Posted by: yellow on Oct 6, 2009 1:58 PM   
Current rating: 3    [1 = poor; 5 = excellent]
So just why does the rest of the world tolerate the long bouts of dollar depreciation? It trims billions, if not trillions, off the value of foreign investors' already low yielding financial assets in the US and has been a stealthful method by which to cheapen foreign debt as Nixon realized in 1971 when the gold standard was ditched and which the Chinese and others are now discovering? The answer is Dollar imperialism. The US dollar is held up as an international medium of exchange regardless of its stability because of US geo-political power to dictate the terms of international trade and political agreeements.

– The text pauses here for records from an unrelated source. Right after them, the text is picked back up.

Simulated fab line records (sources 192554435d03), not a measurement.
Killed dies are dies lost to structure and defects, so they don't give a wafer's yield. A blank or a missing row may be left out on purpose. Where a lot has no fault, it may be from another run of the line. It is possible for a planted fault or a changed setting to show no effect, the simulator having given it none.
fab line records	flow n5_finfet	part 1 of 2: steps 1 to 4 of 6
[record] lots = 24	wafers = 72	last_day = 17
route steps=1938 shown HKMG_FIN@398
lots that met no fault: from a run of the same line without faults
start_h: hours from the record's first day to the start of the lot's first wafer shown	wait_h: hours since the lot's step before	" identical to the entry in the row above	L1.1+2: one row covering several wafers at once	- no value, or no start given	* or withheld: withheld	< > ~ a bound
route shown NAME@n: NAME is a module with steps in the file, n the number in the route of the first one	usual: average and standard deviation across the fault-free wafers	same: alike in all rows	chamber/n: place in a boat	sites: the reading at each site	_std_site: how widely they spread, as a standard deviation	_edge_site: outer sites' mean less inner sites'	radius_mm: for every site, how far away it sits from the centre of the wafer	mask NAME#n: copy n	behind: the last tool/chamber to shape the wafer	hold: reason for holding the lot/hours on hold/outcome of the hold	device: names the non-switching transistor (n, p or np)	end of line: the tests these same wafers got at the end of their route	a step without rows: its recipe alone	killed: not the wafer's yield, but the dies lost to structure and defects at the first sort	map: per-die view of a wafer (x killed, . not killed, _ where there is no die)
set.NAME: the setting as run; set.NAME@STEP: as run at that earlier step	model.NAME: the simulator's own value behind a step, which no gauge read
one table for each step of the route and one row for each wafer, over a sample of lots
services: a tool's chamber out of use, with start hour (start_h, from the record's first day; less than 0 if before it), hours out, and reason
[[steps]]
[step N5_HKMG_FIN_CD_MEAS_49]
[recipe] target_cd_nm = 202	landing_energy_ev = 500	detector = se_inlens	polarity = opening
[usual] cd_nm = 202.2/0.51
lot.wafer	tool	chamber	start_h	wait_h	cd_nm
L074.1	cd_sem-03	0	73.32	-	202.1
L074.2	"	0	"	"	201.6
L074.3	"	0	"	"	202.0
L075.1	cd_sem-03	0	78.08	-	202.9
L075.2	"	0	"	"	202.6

The global oil trade is priced in US dollars. Furthermore, many countries rely on the US for security and weapons transfers; many countries' economies rely on an inflow of US dollars due to a mammoth US military presence. Because most US foreign investment is in manufacturing and other forms of production, these countries require dollars to sustain their economies. The US domestic market is the world's largest and is thus the US is the "buyer of last resort." Thus, foreign central banks, like that of China, invest in US Treasury Securities to (a)support the value of the US Dollar and, (b)protect their export markets. Finally, US financial securities are among the safest in the world despite their low returns; trillions flooded into US financial markets in the early 2000s despite the recession because of this fact.

So long as US hegemony is unchallenged, dollar imperialism will succeed in supporting the US dollar as a major reserve currency regardless of its international exchange rate. Perhaps this is the reason that US imperialism and military expansionism are unceasing policies; they support the US economy and keep it from collapsing in an age of declining US economic strength.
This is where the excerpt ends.